Ceviche finds a place on menus year-round

Citrus-cured seafood dish sees appeal broaden beyond the warmer months

Ceviche — the Mexican and South American dish of chilled, citrus-cured seafood — typically shows up on restaurant menus during the warmer months of spring and summer, but many chefs now serve the dish year-round.

“Most of our diners enjoy starting their meal with a ceviche,” said Faiz Ally, chef de cuisine at Del Campo in Washington, D.C., where ceviche has been a year-round offering since the restaurant opened in 2013. “It’s light, refreshing and a great way for us to introduce the flavors of the foods to follow.” 

Ally foreshadows the heartier fare to come later in the meal at this South American steakhouse by grilling and charring some of the garnishes and smoking some of the sauces in his ceviche offerings.

“Throughout the meal, these same flavor profiles are layered in all the dishes, rounding out the full Del Campo experience,” he said.

For example, the "Chinatown" chirashi, a raw seafood extravaganza, features scallop, corvina dressed with an aji amarillo leche de tigre — the citrus-based marinade used to cure ceviche — and tuna dressed with the leche de tigre and smoked soy sauce, all served atop sushi rice and garnished with shaved radishes, deviled quail eggs, togarashi spice and smoked brown butter ponzu sauce.

“Ceviche is really a celebration of the fish,” Ally said. “Its components serve to highlight the quality and freshness of the fish, but it’s always interesting and challenging to transform ingredients to highlight that flavor without overpowering it.”

Richard Casteel

Executive Chef Stephen Bonin serves up cobia ceviche with crispy chicken skins at Geraldine’s in Austin, Texas.

Ceviche is also on the menu year-round at Geraldine’s in Austin, Texas, in part because the seasons in Texas are either hot or cool — not cold — and in part because executive chef Stephen Bonin is a huge fan.

“Ceviche is one of my favorite applications of seafood,” Bonin said.

His newest ceviche is made with cobia, ruby red grapefruit, avocado, housemade spicy salsa toreado and lime juice, and is served with fried chicken skin, instead of traditional tortilla chips. Served two ways, either directly on a plate or inside a crispy taro root taco shell, Bonin said the dish regularly sells out.

For Jorge Rivas, chef at The Mar Vista in Los Angeles, serving ceviche all year long isn’t about pushing boundaries. Instead, Rivas said he’s “looking to have happy guests while exposing them to flavor profiles they’ve never experienced.” 

Among Rivas’ latest additions are a New Zealand rock cod ceviche and a Peruvian bay scallop ceviche. Inspired by Fijian ceviche called Kaokoda, which traditionally features locally caught fish marinated in citrus and then coconut milk, Rivas’ New Zealand ceviche features rock cod marinated in lemon, lime and orange juices; a dash of rice wine vinegar and coconut milk; and is served with cucumber, cilantro and banana chips. 

Seviche

Chef Anthony Lamas' Tuna Old Fashioned, a ceviche “cocktail”, at Seviche in Louisville, KY.

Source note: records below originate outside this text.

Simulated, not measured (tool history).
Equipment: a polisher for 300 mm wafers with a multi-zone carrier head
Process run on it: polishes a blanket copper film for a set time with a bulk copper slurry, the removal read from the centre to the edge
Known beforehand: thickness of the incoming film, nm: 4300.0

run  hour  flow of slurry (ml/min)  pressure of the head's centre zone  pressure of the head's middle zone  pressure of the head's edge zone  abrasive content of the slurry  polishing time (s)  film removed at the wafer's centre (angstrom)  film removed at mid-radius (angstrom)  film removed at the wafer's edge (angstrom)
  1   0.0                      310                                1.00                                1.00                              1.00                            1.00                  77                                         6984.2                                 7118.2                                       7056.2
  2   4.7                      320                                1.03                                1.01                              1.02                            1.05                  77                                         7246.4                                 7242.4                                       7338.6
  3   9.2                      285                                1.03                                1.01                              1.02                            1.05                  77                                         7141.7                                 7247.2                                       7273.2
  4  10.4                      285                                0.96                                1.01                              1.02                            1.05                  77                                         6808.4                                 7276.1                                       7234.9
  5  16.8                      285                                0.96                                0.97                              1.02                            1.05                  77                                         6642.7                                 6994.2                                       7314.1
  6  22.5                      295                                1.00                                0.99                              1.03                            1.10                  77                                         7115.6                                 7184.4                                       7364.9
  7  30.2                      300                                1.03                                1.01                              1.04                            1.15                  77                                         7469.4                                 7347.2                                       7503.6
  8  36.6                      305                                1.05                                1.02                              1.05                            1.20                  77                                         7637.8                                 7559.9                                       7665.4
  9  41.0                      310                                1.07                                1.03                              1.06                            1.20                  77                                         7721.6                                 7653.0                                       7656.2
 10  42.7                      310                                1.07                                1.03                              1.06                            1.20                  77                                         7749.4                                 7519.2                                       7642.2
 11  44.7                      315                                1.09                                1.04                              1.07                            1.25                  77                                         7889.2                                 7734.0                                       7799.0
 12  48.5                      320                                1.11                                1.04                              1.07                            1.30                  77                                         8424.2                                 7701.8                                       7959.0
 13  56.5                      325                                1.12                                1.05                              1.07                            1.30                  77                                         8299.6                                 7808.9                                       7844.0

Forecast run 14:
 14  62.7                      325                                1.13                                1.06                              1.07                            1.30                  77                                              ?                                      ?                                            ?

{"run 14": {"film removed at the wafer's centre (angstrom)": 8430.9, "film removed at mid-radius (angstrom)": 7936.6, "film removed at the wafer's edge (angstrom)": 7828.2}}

Long inspired by Peruvian ceviche as a whole, Rivas pairs sweet and creamy Peruvian bay scallop with aji amarillo, a Peruvian chile which he describes having “a fruity flavor and hints of mango, with just the right amount of heat to balance out but not overcome the flavor of the scallop.” 

Anthony Lamas, chef at Seviche, a Latin-fusion restaurant in Louisville, Ky., credited Americans’ increased acceptance of raw ingredients for the trend of ceviche on menus.

“Ceviche is the Latin answer to sushi and sashimi,” Lamas said. “These types of ceviches are quickly becoming our best sellers, whereas years ago people were a bit less adventurous with raw applications.”

Among the half dozen or so items on the “seviche/ceviche/cebiche” section of Seviche’s menu are popular dishes such as Pacific halibut tiradito, a Peruvian-style ceviche made with raw halibut marinated in citrus and aji rocoto — a Peruvian chile common in ceviche — and sesame seeds and topped with radish; and the Tuna Old Fashioned, which is made by marinating raw tuna in Bluegrass soy, Kentucky bourbon, orange, sesame, ginger, yuzu and pineapple.

“Another reason why I think ceviche is trending is that the health aspect of ceviche is appealing,” Lamas said.  “It is rare to get so much flavor out of something that is virtually fat free.”